The Open University, professional friend to teachers since its foundation in 1971, had a setback last March when it failed in its bid for Teacher Training Agency funding of in-service courses.
The OU won staffroom hearts and minds from its inception, when teachers realised that not only was there now an accessible and affordable route to graduate status, but that they could get at least a year's worth of credit exemptions on the strength of their training-college certificates. Since its launch, it has helped more than 100,000 teachers become graduates or achieve postgraduate qualifications.

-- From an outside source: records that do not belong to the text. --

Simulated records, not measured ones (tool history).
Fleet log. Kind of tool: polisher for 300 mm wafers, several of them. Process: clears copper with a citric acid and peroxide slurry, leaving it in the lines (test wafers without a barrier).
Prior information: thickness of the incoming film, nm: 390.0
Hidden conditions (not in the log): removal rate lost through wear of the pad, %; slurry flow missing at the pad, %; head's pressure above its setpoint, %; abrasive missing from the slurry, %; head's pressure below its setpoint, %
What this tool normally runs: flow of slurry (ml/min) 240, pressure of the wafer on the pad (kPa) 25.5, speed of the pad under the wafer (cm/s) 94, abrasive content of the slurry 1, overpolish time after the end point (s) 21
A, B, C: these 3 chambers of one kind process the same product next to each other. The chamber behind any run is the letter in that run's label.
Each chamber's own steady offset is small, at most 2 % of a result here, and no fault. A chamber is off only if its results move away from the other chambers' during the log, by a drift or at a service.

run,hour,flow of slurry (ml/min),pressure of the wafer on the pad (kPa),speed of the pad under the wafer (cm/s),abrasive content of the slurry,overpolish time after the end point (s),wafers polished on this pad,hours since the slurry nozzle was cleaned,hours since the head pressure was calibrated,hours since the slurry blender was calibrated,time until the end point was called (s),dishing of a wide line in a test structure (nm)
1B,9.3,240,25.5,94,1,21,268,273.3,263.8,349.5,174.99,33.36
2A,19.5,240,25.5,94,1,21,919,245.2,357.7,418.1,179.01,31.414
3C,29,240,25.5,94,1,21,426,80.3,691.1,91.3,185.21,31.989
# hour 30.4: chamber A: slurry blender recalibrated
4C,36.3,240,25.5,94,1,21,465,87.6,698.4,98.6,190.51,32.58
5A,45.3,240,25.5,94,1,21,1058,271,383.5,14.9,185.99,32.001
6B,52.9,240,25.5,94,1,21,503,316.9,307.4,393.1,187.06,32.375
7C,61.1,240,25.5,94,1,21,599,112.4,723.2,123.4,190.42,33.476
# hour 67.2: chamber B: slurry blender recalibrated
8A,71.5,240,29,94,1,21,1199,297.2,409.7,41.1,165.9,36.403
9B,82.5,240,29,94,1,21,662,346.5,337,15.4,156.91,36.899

The fact that no other university would recognise certificates had been an obstacle to the many college-trained teachers who wanted to become graduates. (Virtually the only previous route was to take a commercial correspondence course leading to an external London University degree. This was arduous and dull - and there were no exemptions for certificated teachers.) Having played its part in the creation of an all-graduate profession, a natural development was for the OU to provide courses leading to a postgraduate advanced diploma and thence to an MA in education.
Last year the top layer was added to this structure - the OU's doctorate in education. This enables teachers, and others working in education, to pursue their studies to the highest possible accredited level. Recruitment for the doctorate is described as "healthy".
Given all of this, and the OU's crucial advantage - its accessibility to anyone within reach of the Royal Mail - pioneer graduates such as myself (I received my OU degree in 1973) might be forgiven for feeling miffed that our alma mater, the love child of Jenny Lee and Harold Wilson, could be spurned by an upstart agency from the Major years.
However, if Mike Flude, the OU School of Education's postgraduate programme director feels like that, he doesn't show it.
"We've had discussions with the TTA about areas for development in our programmes. We've received helpful feedback about the shortcomings of our original bid, and we've also sought to get the TTA to recognise our unique position as a national provider and our need to have sufficient time to plan and deliver high quality teaching resources."
The OU's main strength has always been the quality of its printed course materials and "readers" (published collections of relevant academic papers).
"To some extent," explains Mike Flude, "the failure of our bid can be attributed to the long planning cycles of the university. It is less easy for us than for other providers to plan on a short timescale."
Now, though, the TTA, having looked at the results of its bidding process, has asked for interim bids, to be made by early November, for three years of funding starting in 1999.
It is not difficult to work out, though, that the main stumbling block for the OU is the TTA's insistence that professional development should be tailored to local needs.
The OU is a national institution providing equality of access to all prospective students across the UK. Just how it can reconcile this core philosophy with any call for regional emphasis is not easy to see, and it is fair to assume that decision-makers at the OU are grappling with this dilemma.